February 26, 2016, Number 8

Download the full February 26, 2016, Number 8 (PDF).

Texas Supreme Court Denies Petition for Review in Water Rights Case

Last week, the Texas Supreme Court denied the Texas Commission on Environmental Quality’s (TCEQ) petition for review in a case involving drought rules adopted by TCEQ in April 2012.

During the severe drought of 2012-2013, Dow Chemical Company notified TCEQ that it was making a “senior call” on its water rights in the Brazos River. (A senior call occurs when the holder of a senior water right demands priority to use the water and that the holders of more junior water rights cease their use.)

In response to Dow’s senior call, TCEQ issued a series of orders suspending water rights. However, the TCEQ elected not to suspend the use of certain water rights designated for use as municipal water supplies, as permitted under TCEQ’s drought rules. The Texas Farm Bureau then filed suit challenging the validity of TCEQ’s drought rules. The district court declared the drought rules invalid, and TCEQ appealed

The Thirteenth Court of Appeals agreed with the district court. The court noted that TCEQ has authority to manage and regulate the state’s scarce water resource, but this authority cannot exceed its express legislative mandate. The court concluded that TCEQ’s authority does not allow TCEQ to exempt junior water rights from suspension. It held so even though TCEQ was attempting to protect the drinking water of cities based on public health, safety, and welfare concerns.

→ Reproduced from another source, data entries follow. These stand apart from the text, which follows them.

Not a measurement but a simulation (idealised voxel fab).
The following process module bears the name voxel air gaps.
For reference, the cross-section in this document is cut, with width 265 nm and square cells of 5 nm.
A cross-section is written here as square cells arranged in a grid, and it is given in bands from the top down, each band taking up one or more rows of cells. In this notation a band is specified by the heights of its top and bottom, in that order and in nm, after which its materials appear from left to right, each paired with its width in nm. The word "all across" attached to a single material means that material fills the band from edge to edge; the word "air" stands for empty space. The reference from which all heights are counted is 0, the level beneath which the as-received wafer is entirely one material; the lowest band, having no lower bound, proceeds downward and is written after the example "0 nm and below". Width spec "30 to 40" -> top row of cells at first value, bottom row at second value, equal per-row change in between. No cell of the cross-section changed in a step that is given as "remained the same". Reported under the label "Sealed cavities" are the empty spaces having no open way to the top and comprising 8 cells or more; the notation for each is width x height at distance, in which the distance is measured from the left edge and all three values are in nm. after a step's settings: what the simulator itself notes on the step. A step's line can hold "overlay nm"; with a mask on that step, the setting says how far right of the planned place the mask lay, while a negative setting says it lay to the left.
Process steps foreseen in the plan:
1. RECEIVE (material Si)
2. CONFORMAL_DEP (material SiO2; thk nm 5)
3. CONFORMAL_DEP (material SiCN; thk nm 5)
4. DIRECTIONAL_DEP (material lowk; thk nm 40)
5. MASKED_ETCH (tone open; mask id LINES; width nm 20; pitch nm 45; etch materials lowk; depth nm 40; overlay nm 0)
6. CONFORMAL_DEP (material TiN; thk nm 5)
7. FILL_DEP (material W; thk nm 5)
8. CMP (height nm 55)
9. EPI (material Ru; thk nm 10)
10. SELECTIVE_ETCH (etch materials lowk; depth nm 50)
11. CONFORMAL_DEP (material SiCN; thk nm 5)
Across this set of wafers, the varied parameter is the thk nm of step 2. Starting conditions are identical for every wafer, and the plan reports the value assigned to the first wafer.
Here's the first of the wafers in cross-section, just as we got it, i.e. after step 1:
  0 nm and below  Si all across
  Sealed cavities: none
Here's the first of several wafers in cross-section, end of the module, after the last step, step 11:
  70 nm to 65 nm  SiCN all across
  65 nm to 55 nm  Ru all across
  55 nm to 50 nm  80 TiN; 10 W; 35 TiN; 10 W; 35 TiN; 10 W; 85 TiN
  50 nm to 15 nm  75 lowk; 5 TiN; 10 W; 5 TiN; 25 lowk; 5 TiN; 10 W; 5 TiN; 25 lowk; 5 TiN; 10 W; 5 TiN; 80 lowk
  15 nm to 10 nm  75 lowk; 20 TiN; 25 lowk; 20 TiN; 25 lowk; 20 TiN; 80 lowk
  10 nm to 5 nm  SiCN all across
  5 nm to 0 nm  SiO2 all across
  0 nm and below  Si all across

Following the court of appeals’ decision, TCEQ filed a petition to the Texas Supreme Court, but the Court refused to hear the case. That denial means that the “prior appropriations doctrine” remains the law for surface water in Texas. (The prior appropriations doctrine simply means that the first person to take a quantity of water from a water source for beneficial use has the right to continue to use that quantity of water for that purpose. Subsequent users can take the remaining water for their own beneficial use, but they may not impinge on the rights of the “prior appropriator.”)

What’s the bottom line? For TCEQ to implement its drought rules in a way that would favor junior municipal water rights, the state legislature would have to expressly grant the agency the authority to do so.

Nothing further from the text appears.